History of The Washington Towers Apartment Building
Nestled in the heart of the business district is the Washington Towers apartment building. The apartment building was part of the Court Street Urban Renewal Project. On July 21, 1960, $860,774 in federal capital grants and a federal loan of $1,598,704 was made available for the execution of the Court Street Urban Renewal Project.
Washington Towers and Commercial Space
On May 9, 1963 the Reading Redeveloping Authority received a proposal from Urban Properties, Inc., a Pittsburgh firm, to build a 12-story luxury apartment tower at the southwest corner of 4th and Washington streets.
A previous proposal for a motel facility, submitted by Sidney Hessan, Philadelphia realtor, had been set aside by the authority because the renewal plan did not permit transient-type establishments.
The proposal for the 12-story luxury apartment tower was presented by Burrell Cohen, a vice president of Urban Properties Inc., who estimated the development would cost about $1,400,100.
Preliminary plans for the apartment building called for 46 efficiency units, 40 one-bedroom units, 14 two-bedroom units, two to four penthouse units, and an underground parking facility with rentals ranging from $105 to more than $185 a month. A separate low building facing 4th street, south of the apartment tower would house specialty retail shops and a restaurant.
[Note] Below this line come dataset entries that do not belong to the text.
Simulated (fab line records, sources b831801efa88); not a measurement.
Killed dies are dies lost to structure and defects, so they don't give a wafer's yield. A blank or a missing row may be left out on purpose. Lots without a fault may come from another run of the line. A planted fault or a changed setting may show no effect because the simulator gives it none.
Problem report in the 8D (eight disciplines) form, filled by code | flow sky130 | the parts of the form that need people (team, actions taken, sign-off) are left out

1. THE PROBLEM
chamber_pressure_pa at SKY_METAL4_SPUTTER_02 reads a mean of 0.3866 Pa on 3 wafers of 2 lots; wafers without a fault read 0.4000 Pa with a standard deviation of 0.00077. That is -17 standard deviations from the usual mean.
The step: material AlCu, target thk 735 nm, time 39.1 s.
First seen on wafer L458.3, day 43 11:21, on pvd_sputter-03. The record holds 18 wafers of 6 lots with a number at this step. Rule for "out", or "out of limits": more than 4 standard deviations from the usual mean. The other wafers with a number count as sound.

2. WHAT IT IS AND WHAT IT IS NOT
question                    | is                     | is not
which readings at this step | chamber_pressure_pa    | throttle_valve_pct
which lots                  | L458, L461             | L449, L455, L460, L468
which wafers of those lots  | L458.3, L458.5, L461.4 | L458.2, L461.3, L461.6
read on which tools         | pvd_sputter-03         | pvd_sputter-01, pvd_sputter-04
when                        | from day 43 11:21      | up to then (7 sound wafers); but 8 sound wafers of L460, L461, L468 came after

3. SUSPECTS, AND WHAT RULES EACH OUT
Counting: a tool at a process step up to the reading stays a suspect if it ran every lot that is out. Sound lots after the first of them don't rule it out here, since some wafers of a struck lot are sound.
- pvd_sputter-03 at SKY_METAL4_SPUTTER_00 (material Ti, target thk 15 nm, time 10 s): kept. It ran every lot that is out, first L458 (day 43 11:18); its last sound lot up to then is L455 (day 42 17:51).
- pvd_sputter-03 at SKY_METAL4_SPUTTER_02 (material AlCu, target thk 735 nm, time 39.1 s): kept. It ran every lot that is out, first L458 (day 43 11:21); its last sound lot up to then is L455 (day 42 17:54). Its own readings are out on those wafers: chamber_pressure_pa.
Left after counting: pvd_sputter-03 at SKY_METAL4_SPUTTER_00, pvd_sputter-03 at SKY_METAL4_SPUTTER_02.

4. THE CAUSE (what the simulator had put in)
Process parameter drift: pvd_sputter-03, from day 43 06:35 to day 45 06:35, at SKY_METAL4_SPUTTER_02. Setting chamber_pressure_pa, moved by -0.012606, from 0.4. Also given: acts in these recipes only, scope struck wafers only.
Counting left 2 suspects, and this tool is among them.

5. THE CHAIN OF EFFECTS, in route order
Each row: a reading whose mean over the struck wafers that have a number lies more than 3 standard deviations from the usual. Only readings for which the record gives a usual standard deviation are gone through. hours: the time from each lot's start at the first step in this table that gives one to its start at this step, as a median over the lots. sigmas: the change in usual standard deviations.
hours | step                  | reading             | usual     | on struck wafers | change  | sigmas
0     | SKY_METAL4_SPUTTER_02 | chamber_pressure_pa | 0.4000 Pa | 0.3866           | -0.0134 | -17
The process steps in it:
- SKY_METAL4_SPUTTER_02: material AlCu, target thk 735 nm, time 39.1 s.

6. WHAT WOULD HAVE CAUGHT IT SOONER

On October 8, 1965 at 11 a.m. a public ground-breaking ceremony for the 12-story apartment building was held at the 4th and Washington streets site. Burrell Cohen, vice president of Urban Properties, Inc., Pittsburgh, the builders, used a silver-plated shovel to turn over the first shovel of dirt. J. H. Greiner Co., Lebanon, the general contractor, started work following the ground-breaking ceremonies.
Washington Towers Construction Photo
Urban Properties obtained the land from the Reading Redeveloping Authority for $160,000. The final building plans called for a 12-story apartment tower with 98 units constructed within a plaza with underground parking and about 20,000 square feet of commercial space surrounding a fountain and landscaped seating areas at the plaza level. The commercial area was designed to provide specialty shop space with provisions for a restaurant and cocktail lounge. The boutique-type shops were to be selected to produce the best and most interesting grouping and, to the extent possible, shops which were not at the present time found in downtown Reading.
The Tower, offered for rent by Murry and Sidney Knoblauch, exclusive rental agents, was estimated to produce three times the amount of taxes provided by the properties it has replaced. Prior to the renewal the parcel produced less than $10,000 in taxes to the city of Reading, the Reading School Board and the county.
The project was financed by the Western Pennsylvania National Bank of Pittsburgh and the American Bank and Trust Co. of Pa. A mortgage insurance guarantee had been issued by the Philadelphia office of the Federal Housing Administration in keeping with that agency's commitment to assist the development of urban renewal areas, as set forth in the Housing Act of 1949, as amended.
Topping out of the Washington Tower apartment building was announced on October 25, 1966 by Sidney G. Knoblauch, of Murry and Sidney Knoblauch, Inc., local realtors handling the rental and management of the project. Apartment occupancy for tenants was scheduled for March 1, 1967.
According to Seymour Baskin, officer representing Urban Properties, Inc. of Pittsburgh, the owners and developers of the Washington Tower project, the apartment house-commercial complex was developing into one of the finest and most successful ventures ever initiated by his company. He said that a determination was made from the outset to provide Reading with an exceptionally attractive building with emphasis on design and construction.
At the same time, the major tenant in the ground level courtyard commercial area was announced by Knoblauch. A restaurant covering 7,000 square feet of first floor space would occupy the southwest corner of the commercial area. It would contain a dining room, cocktail lounge and special party rooms for private functions. The restaurateurs leasing the space were Paul, George, John and James Thomas, and Tasso Ganas. The Thomas brothers and Ganas had been associated with restaurants and cocktail lounges for many years and were connected with three other food and cocktail lounge establishments.
The name of the restaurant was the "Plaza Madrid." The interior was designed by Leonidas Vastardis, local designer and planner. The restaurant incorporated a Spanish motif design and featured American-Mediterranean cuisine. According to George Thomas, the chef for the Plaza Madrid had been obtained from one of the largest hotels in the East and the staff had been carefully selected, in keeping with the intent to make the Plaza Madrid one of the finest and most exclusive restaurants in the area.
The completion of the Washington Towers marked the first significant change in Reading's skyline in three decades. Because the city was fairly well developed by 1920, the skyline underwent little visible change thereafter until 1932, when the courthouse was erected. The 12-story Washington Towers apartment building, a towering monument of beauty standing on stilts, added to a new and imposing skyline.